ECONOMIC SURVEY FY17 - NOTHING TO CHEER, NOTHING TO SCREAM

By Research Desk
about 8 years ago

 

By Ruma Dubey

So the Economic Survey FY17 has been tabled. What does this really mean for people like you and me? Realistically speaking, not much. The Survey is basically an economic synopsis of the year gone by – something like taking stock of the accounts of previous year before we embark on the accounts for the next year.

The Survey basically lets us know how the economy fared in the year gone by and to some extent, gives us possible policy actions required in the Budget, pertaining mainly to Govt finances, external trade, fiscal deficit; major macro-economic data.

This document is basically an annual statement which is put together by the Finance Ministry of India, showcasing the economic development during the course of the year. The draft of the survey is prepared by Department of Economic Affairs and cleared by Chief economic Advisor and the secretary Economic Affairs. The final version is vetted by Finance secretary and Finance Minister. The Union Budget is a statement for the future while the Economic Survey is a statement of the past fiscal.

This time around the Economic Survey projected an economic growth of 8% over the “next couple of years”. The overall mood of the Survey was very somber, not like the earlier one, which held the false promise of big bang reforms.

Here, the Survey talks about all the economic woes that we face – the global slowdown in demand, the falling crude oil prices, the declining exports, the stressed balance sheets of banks and corporate India, currency adjustments on account of China. Thus the underlying message which came across is that in FY17, growth could face considerable headwinds if global demand remains weak.

But when one reads the projections, it seems to belie all this and projects a picture of roses and cakes. Growth in FY16, despite all the circumstances is expected to be at 7-7.75%. The FM is confident that fiscal deficit will be fully met – 3.9% of GDP for FY16 and set the target of 3.5% for FY17. The FM also said that current account deficit is also likely to be more than fully finances via stable flows. The FY17 current account deficit is seen around 1-1.5% of GDP. The most “reassuring” statement of all – the Seventh Pay Commission will not destabilize prices.

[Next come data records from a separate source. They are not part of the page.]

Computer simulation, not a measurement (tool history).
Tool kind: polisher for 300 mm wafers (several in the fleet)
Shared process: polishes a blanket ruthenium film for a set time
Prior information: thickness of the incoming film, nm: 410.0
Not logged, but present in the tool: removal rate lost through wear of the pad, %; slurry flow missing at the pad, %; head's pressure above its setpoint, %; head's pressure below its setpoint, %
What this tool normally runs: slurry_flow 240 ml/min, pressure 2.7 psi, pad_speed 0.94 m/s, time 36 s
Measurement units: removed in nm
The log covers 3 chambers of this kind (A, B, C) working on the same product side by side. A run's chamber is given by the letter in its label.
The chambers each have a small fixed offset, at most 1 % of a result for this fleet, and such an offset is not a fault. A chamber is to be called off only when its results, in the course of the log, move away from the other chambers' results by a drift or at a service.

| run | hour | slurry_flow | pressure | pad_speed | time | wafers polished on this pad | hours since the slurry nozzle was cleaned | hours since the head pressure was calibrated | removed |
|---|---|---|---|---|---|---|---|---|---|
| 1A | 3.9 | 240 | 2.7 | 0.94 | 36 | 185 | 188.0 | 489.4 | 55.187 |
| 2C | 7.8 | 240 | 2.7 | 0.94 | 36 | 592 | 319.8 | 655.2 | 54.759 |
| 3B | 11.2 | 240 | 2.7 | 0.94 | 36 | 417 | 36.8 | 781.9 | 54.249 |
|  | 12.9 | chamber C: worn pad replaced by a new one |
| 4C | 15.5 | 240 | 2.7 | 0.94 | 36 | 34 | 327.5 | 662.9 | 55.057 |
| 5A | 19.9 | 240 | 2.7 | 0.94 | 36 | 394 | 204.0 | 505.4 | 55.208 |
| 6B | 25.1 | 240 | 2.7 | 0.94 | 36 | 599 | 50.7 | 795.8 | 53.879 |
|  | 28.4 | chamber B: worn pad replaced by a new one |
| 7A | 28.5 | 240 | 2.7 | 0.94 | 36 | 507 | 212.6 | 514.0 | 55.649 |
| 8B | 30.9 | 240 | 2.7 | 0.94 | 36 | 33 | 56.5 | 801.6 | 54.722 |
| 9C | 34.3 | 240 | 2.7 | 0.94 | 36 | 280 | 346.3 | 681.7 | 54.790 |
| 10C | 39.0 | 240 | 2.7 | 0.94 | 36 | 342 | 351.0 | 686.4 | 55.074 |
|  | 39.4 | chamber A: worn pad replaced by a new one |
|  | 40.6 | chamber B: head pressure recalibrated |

Another important aspect which we can infer from this Survey is that tax receipts will be the main source of revenue for the Govt. The FM proposes widening tax net from 5.5% of earning individuals to over 20%. As such we all are bracing ourselves for a 2% hike in service tax from 14% to 16%. So how will all these tax increases not stoke up inflation? If major salary hikes and doles are meted out, money has to come in from somewhere, isn’t it? Naturally, we all will pay the price.

Highlights of the Economic Survey:

  • Economy would grow 7-7.75% in the fiscal year to March 2017 with downside risks 
  • Current Account Deficit seen at 1-1.5% of GDP for FY17.
  • Fiscal deficit seen at 3.9% of GDP seems achievable
  • FY17 CPI Inflation seen in range of 4.5-5% 
  • Expect 8% Growth In Next Couple Of Years
  • To widen tax net from 5.5% of earning individuals to over 20%
  • Current A/c deficit likely to be more than fully financed via stable flows
  • Expect RBI to meet 5% inflation target by March 2017 
  • Exports slowdown may continue for a while before picking up in FY17 
  • The survey indicates that if recommendations of the 7th Pay Commission are implemented, it will complicate the FY17 fiscal task.
  • Low inflation has taken hold, confidence in price stability has improved
  • Gradual depreciation in rupee can be allowed if capital inflows are weak
  • India needs to prepare itself for a major currency readjustment in Asia in wake of a similar adjustment in China
  • Tax revenue expected to be higher than budgeted levels in FY15/16
  • Favours review and phasing out of tax exemptions
  • Estimated capital requirement for banks likely around Rs.1.8 trillion by FY19
  • Govt could sell off certain non financial companies to infuse capital in state-run banks
  • To make available Rs.70,000 crore via budgetary allocations during current, succeeding years in banks.